Prerequisites
Install AMDGPU driver with ROCm
Option 1 (recommended): Install torch
from official index into your venv
pip3 install --pre torch torchvision torchaudio --index-url https://download.pytorch.org/whl/nightly/rocm5.5
Option 2: Download the following prebuilt wheels and install into your venv
torch
torchvision
If somehow the above links become outdated, you can always find latest links here:
Example
The following script is modified from https://github.com/deep-floyd/IF/blob/develop/README.md:
- load local models instead of fetching from Hugging Face
- resize stage 2 image from 256x256 to 240x240 to avoid HIP out of memory
from diffusers import DiffusionPipeline
from diffusers.utils import pt_to_pil
import torch
# stage 1
stage_1 = DiffusionPipeline.from_pretrained("./IF-I-XL-v1.0", variant="fp16", torch_dtype=torch.float16)

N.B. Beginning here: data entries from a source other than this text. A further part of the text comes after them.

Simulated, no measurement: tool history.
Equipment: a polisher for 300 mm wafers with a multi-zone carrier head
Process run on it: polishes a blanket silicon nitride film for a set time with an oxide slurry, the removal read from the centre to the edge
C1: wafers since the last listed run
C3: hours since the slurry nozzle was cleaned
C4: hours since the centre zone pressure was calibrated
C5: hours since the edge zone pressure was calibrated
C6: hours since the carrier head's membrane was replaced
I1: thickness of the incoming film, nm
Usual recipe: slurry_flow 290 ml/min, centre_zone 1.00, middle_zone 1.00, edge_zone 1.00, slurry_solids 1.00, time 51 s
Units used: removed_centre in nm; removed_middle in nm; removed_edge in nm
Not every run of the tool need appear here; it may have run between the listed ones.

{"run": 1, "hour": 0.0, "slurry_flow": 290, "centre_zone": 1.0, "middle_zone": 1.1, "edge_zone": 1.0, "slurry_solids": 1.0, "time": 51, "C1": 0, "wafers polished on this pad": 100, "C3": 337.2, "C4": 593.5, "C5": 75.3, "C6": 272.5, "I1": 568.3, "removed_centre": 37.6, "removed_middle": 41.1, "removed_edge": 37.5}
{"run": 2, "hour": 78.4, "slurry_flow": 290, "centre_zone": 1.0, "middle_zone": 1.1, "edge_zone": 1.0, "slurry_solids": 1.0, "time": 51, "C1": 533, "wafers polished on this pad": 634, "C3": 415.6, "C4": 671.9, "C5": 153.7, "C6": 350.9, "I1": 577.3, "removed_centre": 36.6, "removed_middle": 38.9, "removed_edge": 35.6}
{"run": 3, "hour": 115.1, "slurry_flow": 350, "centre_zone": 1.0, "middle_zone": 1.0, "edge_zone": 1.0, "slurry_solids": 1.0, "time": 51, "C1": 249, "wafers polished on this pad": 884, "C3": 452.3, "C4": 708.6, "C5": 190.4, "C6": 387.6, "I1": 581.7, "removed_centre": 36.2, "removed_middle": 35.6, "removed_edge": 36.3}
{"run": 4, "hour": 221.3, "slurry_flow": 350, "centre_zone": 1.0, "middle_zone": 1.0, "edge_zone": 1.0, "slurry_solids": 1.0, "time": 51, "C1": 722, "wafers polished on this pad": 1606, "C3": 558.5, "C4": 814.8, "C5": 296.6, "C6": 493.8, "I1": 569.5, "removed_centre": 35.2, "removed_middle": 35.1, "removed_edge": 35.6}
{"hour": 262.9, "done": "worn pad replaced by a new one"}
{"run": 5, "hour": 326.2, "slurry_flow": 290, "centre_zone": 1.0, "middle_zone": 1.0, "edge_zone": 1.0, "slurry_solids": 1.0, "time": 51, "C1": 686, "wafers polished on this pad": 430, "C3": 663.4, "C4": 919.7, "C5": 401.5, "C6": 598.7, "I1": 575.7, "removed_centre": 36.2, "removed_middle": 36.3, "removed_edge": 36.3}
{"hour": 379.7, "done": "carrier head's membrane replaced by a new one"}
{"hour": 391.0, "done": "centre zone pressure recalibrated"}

stage_1.enable_model_cpu_offload()
# stage 2
stage_2 = DiffusionPipeline.from_pretrained(
"./IF-II-L-v1.0", text_encoder=None, variant="fp16", torch_dtype=torch.float16
)
stage_2.enable_model_cpu_offload()
# stage 3
#safety_modules = {"feature_extractor": stage_1.feature_extractor, "safety_checker": stage_1.safety_checker, "watermarker": stage_1.watermarker}
safety_modules = {}
stage_3 = DiffusionPipeline.from_pretrained("./stable-diffusion-x4-upscaler", **safety_modules, torch_dtype=torch.float16)
stage_3.enable_model_cpu_offload()
prompt = 'a photo of a doge holding an AMD graphics card saying "wow such rocm"'
# text embeds
prompt_embeds, negative_embeds = stage_1.encode_prompt(prompt)
generator = torch.manual_seed(0)
# stage 1
image = stage_1(prompt_embeds=prompt_embeds, negative_prompt_embeds=negative_embeds, generator=generator, output_type="pt").images
pt_to_pil(image)[0].save("./if_stage_I.png")
# stage 2
image = stage_2(
image=image, prompt_embeds=prompt_embeds, negative_prompt_embeds=negative_embeds, generator=generator, output_type="pt"
).images
pt_to_pil(image)[0].save("./if_stage_II.png")
pil_image = pt_to_pil(image)[0].resize((240, 240))
# stage 3
image = stage_3(prompt=prompt, image=pil_image, generator=generator, noise_level=100).images
image[0].save("./if_stage_III.png")
Performance
- Stage 1: 100/100 [02:01<00:00, 1.21s/it]
- Stage 2: 50/50 [00:31<00:00, 1.57it/s]
- Stage 3: 75/75 [00:09<00:00, 7.71it/s]
Showcases
Conclusion
After installing our pre-built PyTorch, we were able to successfully run the three-step example script of deep-floyd/IF on RX 7900 XTX.
However, we also found that there is still some gap in the memory management of ROCm devices compared to CUDA devices that can use xFormers, which requires some compromise on image size.
Hopefully, deep-floyd/IF will be integrated into existing Stable Diffusion solutions and employ technologies like attention optimization and tiled VAE, which should further unleash its power.